Annotate Server Installation Guide - Part 2: optional modules.

This chapter describes how to install the optional modules for Annotate, and should be read after completing the basic install (with PDF support). Note that installing these modules is more complex than installing the basic Annotate server. You can install all, none or just a subset of these modules, depending on your requirements.

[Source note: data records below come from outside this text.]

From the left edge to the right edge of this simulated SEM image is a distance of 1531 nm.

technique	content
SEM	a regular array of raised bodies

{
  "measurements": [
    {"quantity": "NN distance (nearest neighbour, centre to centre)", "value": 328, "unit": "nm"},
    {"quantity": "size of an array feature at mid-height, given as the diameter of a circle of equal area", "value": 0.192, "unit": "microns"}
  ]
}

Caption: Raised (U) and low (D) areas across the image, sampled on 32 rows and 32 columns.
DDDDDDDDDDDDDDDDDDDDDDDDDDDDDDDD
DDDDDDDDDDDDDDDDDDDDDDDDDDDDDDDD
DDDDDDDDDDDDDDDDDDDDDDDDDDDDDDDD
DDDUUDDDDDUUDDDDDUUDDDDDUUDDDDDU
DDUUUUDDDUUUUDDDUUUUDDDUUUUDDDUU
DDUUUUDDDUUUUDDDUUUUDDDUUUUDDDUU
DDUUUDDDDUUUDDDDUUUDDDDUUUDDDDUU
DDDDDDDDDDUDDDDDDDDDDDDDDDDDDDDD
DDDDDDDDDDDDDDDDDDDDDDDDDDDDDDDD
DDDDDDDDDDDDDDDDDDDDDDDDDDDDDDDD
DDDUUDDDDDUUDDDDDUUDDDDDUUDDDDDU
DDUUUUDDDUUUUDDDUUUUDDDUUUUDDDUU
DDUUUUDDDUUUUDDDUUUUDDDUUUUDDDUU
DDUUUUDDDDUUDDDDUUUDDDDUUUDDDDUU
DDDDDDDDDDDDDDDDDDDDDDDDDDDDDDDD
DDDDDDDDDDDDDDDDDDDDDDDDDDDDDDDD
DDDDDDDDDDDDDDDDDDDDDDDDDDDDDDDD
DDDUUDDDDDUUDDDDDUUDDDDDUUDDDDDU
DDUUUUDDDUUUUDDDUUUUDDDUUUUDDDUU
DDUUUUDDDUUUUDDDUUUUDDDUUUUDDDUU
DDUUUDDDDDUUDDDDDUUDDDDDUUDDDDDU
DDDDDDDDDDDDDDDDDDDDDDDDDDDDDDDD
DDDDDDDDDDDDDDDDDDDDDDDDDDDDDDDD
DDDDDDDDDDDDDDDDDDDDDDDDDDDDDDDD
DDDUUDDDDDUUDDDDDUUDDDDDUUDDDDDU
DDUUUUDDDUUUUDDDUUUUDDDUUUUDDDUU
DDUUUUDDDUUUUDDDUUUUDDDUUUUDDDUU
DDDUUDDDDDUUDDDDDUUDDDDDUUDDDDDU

1. File conversion with Aspose

1.1 Download the Aspose module from this link

1.2 Create a new 'aspose' user

% adduser aspose

1.3 Create a new directory /var/lib/opus2/jetty-aspose owned by the aspose user

% mkdir -p /var/lib/opus2/jetty-aspose
% chown aspose:aspose -R /var/lib/opus2

1.4 Unzip the Aspose module on /var/lib/opus2/jetty-aspose, change ownership to the aspose user and copy the init script to add the new systemd service and start it:

% chown aspose:aspose /var/lib/opus2/jetty-aspose/jetty-aspose-prod-1.3.zip
% cp init/jetty-aspose.service /lib/systemd/system
% systemctl enable jetty-aspose.service
% systemctl start jetty-aspose.service

1.5 To check it started correctly run:

% journalctl -f -u jetty-aspose.service

1.6 Copy 'scripts/oojettyconv.sh' into your scripts folder in the Annotate install dir

1.7 Edit the phpconfig.inc file and set "$ooshcommand" to point at the "oojettyconv.sh" script

2. Enabling the Apache user to run programs

Typically PHP scripts are run as the apache user - which is a restricted account with no home directory. On Ubuntu linux, the default apache user is set up as www-data; one way to find our which user apache runs as on your system is to type ps aux | grep httpd and see who owns the cluster of 'httpd' processes.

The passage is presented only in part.